Krad Miner was the first javascript miner that supported GPUs. Now, the website yields a 502 error, and there has been no response to post #57 in the thread asking about it being dead. Does anyone know what happened to it?
-
1Maybe you should ask in the forum thread? I'm not entirely sure this is what stack exchange is for. This is more of a "have you seen person X" question. – Evil Spork Sep 04 '11 at 00:35
-
@Evil post #57 in the thread already asks that question, and I've made an edit to reflect that (though the edit may take time to be accepted). I don't see any problem having a discussion here about various interesting clients. – nealmcb Sep 04 '11 at 01:41
-
1@nealmcb the problematic word there is "discussion." StackExchange is a question & answer site, not a forum. It's meant for questions, answers and comment on those questions and answers - not discussion. That said, others have asked questions as to the status and whereabouts of other Bitcoin projects and systems and we've answered them without argument so it seems that unless I've missed a big discussion on meta this question should be acceptable so long as it's actually answerable. – David Perry Sep 04 '11 at 03:14
-
Alrighty, maybe so. I withdraw my complaint. – Evil Spork Sep 04 '11 at 03:24
-
Good point, @David - I agree that discussion is not useful here - but I also think I slipped when I used it, since this question is suitable for being answered, not just discussed. – nealmcb Sep 04 '11 at 06:23
-
Sorry guys, I forgot to prefix my title with "What happened to". Isn't this a legitimate question now? If I were to ask "what happened to MyBitcoin, that wouldn't have been legit?" If there are answers in the forum already, feel free to link to them. – ripper234 Sep 04 '11 at 06:30
-
@ripper234 Actually it looks like when I was making another edit, I started to try to improve the lead-in to the question title, but forgot and just deleted those words - sorry. – nealmcb Sep 05 '11 at 05:42
-
Oh. No worries, as long as it's fixed now. @nealmcb. – ripper234 Sep 05 '11 at 07:46
2 Answers
I purchased Krad Miner from the creator for the bounty cost of 50 BTC, and have released it as open source (Apache 2.0 license) on Github. Since the author has other projects using the Krad label, I have renamed it to Tumen Miner. I would currently consider it alpha-quality; I have not run it, merely cleaned it up as best I could.

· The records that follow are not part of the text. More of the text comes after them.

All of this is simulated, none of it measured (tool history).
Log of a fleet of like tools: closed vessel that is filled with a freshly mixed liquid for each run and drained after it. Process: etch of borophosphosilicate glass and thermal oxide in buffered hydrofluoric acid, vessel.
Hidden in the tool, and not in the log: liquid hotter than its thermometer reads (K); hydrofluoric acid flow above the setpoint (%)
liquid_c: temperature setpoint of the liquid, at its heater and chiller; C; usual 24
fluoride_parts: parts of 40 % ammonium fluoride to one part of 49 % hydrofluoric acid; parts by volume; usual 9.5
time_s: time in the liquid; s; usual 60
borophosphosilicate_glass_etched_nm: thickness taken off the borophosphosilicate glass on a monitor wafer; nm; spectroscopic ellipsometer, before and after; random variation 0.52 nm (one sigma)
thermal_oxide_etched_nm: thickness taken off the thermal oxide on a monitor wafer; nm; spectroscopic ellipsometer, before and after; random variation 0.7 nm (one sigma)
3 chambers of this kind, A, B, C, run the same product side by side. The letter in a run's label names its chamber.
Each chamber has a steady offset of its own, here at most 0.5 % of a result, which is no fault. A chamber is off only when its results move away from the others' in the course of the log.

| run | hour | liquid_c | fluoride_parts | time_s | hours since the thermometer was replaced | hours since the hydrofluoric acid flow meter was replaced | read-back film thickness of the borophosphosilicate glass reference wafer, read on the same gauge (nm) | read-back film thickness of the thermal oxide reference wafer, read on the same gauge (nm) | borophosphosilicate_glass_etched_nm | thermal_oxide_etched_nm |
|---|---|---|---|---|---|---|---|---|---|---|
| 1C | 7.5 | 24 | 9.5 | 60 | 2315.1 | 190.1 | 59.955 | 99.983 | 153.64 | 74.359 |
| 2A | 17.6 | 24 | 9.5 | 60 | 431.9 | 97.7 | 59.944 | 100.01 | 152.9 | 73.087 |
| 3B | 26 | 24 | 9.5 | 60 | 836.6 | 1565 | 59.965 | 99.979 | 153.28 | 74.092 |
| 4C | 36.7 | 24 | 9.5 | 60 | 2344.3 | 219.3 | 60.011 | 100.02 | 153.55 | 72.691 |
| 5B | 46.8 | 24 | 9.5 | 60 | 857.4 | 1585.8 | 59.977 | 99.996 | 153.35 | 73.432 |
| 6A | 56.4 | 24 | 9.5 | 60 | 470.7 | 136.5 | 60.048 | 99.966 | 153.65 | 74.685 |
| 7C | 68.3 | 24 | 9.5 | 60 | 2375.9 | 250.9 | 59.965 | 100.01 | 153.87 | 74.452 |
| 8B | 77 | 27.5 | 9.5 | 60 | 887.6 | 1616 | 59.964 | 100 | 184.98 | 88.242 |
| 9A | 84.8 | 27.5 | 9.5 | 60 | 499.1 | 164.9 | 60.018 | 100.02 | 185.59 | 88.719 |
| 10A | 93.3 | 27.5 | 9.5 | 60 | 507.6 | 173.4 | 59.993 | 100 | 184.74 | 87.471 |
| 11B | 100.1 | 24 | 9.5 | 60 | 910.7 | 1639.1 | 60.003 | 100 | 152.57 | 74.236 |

In the short term, I plan to fund some minor testing and development on it. Longer term, I may start coding on it myself, if I ever find the free time. I welcome donations in the form of bug reports, code pull requests, and BTC to pay the coders.
Merry Christmas, coiners.

- 118
- 1
- 3
The creator took the service down after coming under DOS attacks. He offered to open source the software for a bounty, and eventually brought his offer price down to 50 Bitcoins. The message with the offer was on the kradminer website until a couple of weeks ago, and only recently has the site been inaccessible.